On that, if you are one of those that fall under point 2, shame on you. I told my wife when all this started, assume I am at the office. Nothing changes. And if you are leaving your place of work during your work hours to run errands without scheduling time off or making it up, I hope you get what is coming to you (exceptions excepted). That being said, the number of off-hours I have put in has significantly increased. Evenings for an hour here and there, maybe even an hour on a Sunday... it's a give and take. Problem is I think that many people just take, which is flat out wrong. I might put a load of laundry in before I start work, and deal with it at lunch time, but I am sure not everyone operates that way. That is a respect thing imo, and up to each individual to hold themselves accountable.
People are who they are, whether in the office or at home. Just because you are present doesn't mean you are productive... though I will agree there are more opportunities to disengage when not in the office.
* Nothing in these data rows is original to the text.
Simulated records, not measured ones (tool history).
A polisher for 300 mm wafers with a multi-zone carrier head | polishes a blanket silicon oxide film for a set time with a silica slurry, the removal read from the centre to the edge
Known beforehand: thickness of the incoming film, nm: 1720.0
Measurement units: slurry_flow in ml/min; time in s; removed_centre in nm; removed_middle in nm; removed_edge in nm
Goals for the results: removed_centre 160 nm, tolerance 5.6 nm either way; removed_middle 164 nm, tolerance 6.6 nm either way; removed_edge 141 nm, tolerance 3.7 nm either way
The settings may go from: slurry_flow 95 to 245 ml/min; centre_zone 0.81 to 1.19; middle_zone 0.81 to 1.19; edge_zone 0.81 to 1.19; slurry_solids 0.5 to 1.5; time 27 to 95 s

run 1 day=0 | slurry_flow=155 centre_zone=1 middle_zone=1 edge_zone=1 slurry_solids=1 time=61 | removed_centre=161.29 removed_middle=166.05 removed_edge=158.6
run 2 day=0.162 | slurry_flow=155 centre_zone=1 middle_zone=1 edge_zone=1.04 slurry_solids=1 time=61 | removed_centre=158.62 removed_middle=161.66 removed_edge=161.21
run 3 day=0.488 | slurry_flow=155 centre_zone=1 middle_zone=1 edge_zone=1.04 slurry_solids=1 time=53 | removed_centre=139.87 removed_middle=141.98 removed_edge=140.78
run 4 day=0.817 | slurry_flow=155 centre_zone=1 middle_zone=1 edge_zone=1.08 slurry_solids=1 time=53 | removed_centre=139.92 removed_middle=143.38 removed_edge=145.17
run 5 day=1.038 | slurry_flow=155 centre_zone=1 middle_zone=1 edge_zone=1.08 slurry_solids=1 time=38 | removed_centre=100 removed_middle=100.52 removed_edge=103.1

Point 3 is valid, and there is no way around that one in a virtual setting. I have seen teams setup scheduled water cooler sessions in the mornings and afternoons, sort of a drop in session where you can talk about whatever just to get away from your tasks for a few minutes and chat with your colleagues. Outside of that, it is what it is.
I do feel though, there will be some people who work remote regardless...so how does that double standard work? I know people who have deliberately moved 125+ km from an office so they automatically get that exception. The ones I know are also our hardest workers... so I don't believe there is any single answer, and at the end of the day it is driven by individual behaviours.